I recently went to the Virginia Woolf exhibit at the National Portrait Gallery. There were a great many fascinating tidbits about her life and relationships within the Bloomsbury group, but not enough of HER, if you know what I mean. And they didn’t transcribe the handwritten letters and diaries, so it was frustrating for me – I felt close, but so far.
And she is what counts the most, so I would share your disappointment, I think, particularly re the non-trancsribed (even in part?) papers. Have you read Michael Cunningham’s “The Hours” or seen the film? I felt both focused on Virginia herself, rather than her “life and times.”
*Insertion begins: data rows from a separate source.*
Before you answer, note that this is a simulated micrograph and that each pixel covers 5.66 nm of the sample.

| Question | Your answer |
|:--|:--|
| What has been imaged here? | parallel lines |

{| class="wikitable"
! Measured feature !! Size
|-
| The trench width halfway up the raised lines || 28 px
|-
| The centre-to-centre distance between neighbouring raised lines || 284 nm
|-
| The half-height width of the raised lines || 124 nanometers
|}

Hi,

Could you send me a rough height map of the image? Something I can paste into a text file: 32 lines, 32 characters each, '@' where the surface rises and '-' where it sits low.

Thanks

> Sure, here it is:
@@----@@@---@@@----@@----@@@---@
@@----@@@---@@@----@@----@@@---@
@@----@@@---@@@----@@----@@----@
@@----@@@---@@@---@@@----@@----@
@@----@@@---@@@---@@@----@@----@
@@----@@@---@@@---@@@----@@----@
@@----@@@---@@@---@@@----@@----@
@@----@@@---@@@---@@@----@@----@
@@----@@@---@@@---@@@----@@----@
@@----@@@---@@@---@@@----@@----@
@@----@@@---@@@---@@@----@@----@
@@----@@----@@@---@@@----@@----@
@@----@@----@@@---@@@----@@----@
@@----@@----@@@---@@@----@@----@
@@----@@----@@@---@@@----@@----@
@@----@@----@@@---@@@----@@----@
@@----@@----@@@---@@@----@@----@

I haven’t seen ‘The Hours’ and would like to. No, there was very little transcribed indeed! I really missed hearing her voice in that exhibition. For example, that heartbreaking letter she wrote to her husband just before the end was displayed without explanation… as were her diaries. If I hadn’t read them elsewhere I wouldn’t have been able to decipher the handwriting (I am scripturally challenged, it seems, in all senses of the word.)
It actually sounds quite poorly done, from your description, which is a real shame. But I recommend The Hours, both book and film.
There was much of interest for someone interested in history and art, however. Plenty of portraits, tidbits of information about VW’s life and times. It did have much to recommend it. Just not enough of HER.:)
And being in London you get to see and do all these things…”wishing”…Like the Turner exhibition, I would so love to see that.